Tolkien Encyclopedia > Elves > Glorfindel > The Tale of the Two Glorfindels

The Tale of the Two Glorfindels

By Irmo-(Valar)
June 25, 2001


The article by Maglor-(V) on Glorfindel gives us a nice summary of the matter at hand, in which he states a clear and well argumented view. My article gives some additonal information, using a primary source: JRR Tolkien himself!

My thanks to Ecthelion-(V), who brought up the thrilling matter of the two Glorfindels once more at our meeting of June 24th 2001. And also thanks to Eonwe-(Valar) who quite adequately proved false my initial arguments that the two Glorfindels being the same was in my opinion highly improbable. They forced me to look into this matter more deeply. Somewhere in the back of my mind was the fact that I read more about this interesting problem in The History of Middle-earth (HME), but what - and where - I had forgotten.

I have now dug it up, and it is in the concluding Volume 12 of HME – titled The Peoples of Middle-earth and it is published there under Part 2, Last Writings. Here we have in fact an article in which JRRT addresses the problem of the two Glorfindels quite explicitly!!

Of this article, which JRR Tolkien wrote about a year before his death – so in 1972 – there are two similar versions. For those of you who don’t have access to the (complete) HME, I will now give some extensive citations from the most recent and accomplished of these two articles of JRRT, interluded with some remarks of my own.

This name is in fact derived from the earliest work on the mythology: The Fall of Gondolin, composed in 1916-1917, in which the Elvish language that ultimately became that of the type called Sindarin was in a primitive and unorganised form, and its relation with the High-elven type (itself very primitive) was still haphazard. It was intended to mean ‘Golden-tressed’, and was the name given to the heroic ‘Gnome’ (Noldo), a chieftain of Gondolin, who in the pass of Cristhorn (‘Eaglecleft’) fought with a Balrog [>Demon], whom he slew at the cost of his own life.
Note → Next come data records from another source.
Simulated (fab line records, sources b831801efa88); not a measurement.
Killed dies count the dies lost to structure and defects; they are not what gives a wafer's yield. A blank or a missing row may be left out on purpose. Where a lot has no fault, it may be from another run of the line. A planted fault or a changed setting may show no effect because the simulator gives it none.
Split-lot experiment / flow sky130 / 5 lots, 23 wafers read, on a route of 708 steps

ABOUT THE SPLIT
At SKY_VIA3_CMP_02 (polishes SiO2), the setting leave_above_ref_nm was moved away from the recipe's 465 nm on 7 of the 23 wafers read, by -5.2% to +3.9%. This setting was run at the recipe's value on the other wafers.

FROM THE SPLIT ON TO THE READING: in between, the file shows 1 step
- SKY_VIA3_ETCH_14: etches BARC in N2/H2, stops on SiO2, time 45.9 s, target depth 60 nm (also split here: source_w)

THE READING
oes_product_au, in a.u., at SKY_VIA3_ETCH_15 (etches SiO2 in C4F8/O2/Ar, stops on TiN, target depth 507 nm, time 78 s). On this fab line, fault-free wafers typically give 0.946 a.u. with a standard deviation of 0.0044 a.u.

Its use in The Lord of the Rings is one of the cases of the somewhat random use of the names found in the older legends, now referred to as The Silmarillion, which escaped consideration in the final published form of The Lord of the Rings. This is unfortunate, since the name is now difficult to fit into Sindarin, and cannot possibly be Quenyarin. Also in the now organized mythology, difficulty is presented by the things recorded of Glorfindel in The Lord of the Rings, if Glorfindel of Gondolin is supposed to be the same person as Glorfindel of Rivendell

"Unfortunate" that it "escaped consideration". Would another name for the high-elven lord, friend of Elrond at Rivendell, have been chosen, if there had been clear realization that the name was referring to an Elf who had passed to the halls of Mandos in the 1st Era?

The article continues:

As for the former: he was slain in the Fall of Gondolin at the end of the First Age, and if a chieftain of that city must have been a Noldo, one of the elven-lords in the host of King Turukáno (Turgon); at any rate when The Fall of Gondolin was written he was certainly thought to be so. But the Noldor in Beleriand were exiles from Valinor, having rebelled against the authority of Manwë supreme head of the Valar, and Turgon was one of the most determined and unrepentant supporters of Fëanor's rebellion.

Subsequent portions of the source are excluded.